Examine a discrete oscillator circuit today and you’ll likely find an operational amplifier with components in a feedback loop that cause the oscillation. In many cases, oscillators implemented with op amps are updated versions of designs that formerly used odd-ball components such as neon bulbs and delay lines to get the required phase shift needed for oscillation. It is interesting to review some of the more widely used old-style oscillators as a way to grasp the fundamentals of oscillator circuits.
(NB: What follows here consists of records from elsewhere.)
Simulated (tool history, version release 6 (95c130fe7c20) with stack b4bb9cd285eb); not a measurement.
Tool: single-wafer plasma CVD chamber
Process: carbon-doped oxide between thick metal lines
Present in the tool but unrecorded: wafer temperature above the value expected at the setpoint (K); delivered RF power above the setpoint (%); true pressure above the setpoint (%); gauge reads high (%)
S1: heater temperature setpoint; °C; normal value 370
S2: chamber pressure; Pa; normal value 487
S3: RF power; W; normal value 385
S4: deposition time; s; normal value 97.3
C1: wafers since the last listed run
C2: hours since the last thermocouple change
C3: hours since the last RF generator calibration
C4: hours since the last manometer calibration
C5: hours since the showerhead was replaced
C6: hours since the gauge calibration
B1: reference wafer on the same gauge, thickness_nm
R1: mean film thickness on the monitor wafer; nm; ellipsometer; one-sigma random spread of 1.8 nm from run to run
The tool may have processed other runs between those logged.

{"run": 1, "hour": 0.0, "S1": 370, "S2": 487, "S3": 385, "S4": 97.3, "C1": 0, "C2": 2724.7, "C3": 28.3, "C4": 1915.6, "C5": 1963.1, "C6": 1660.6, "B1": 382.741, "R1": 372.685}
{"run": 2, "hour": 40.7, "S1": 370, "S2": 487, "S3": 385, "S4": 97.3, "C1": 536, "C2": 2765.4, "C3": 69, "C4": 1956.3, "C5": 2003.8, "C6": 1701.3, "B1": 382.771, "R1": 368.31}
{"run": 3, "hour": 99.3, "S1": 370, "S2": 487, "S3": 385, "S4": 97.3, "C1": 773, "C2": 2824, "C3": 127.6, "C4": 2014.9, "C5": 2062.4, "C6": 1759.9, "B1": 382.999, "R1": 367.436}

The first oscillator in the odd-ball component category is the Wien bridge oscillator. It originally contained a small incandescent bulb which served as a small electrical resistance. Larned Meacham disclosed the bridge oscillator circuit in 1938 which included a quartz crystal and a lamp in a Wheatstone bridge. The frequency determining components are in the negative feed back branch of the bridge. The gain-controlling elements are in the positive feed back branch. The crystal operates in series resonance and minimizes the negative feedback at resonance. At frequencies below resonance, the crystal is capacitive and the gain of the negative feedback branch has a negative phase shift. At frequencies above resonance, the crystal is inductive and the gain of the negative feedback branch has a positive phase shift. The phase shift goes through zero at the resonant frequency.
The point of the lamp is to serve as a way of reducing gain as the lamp heats up. As the lamp heats up, it reduces the positive feedback. When first powered up, the lamp is cold and has a low resistance. This makes the circuit gain greater than one and helps kick-start the oscillator. As the lamp warms with bigger amplitudes, its resistance rises. This reduces the gain of the circuit and stabilizes the oscillator amplitude.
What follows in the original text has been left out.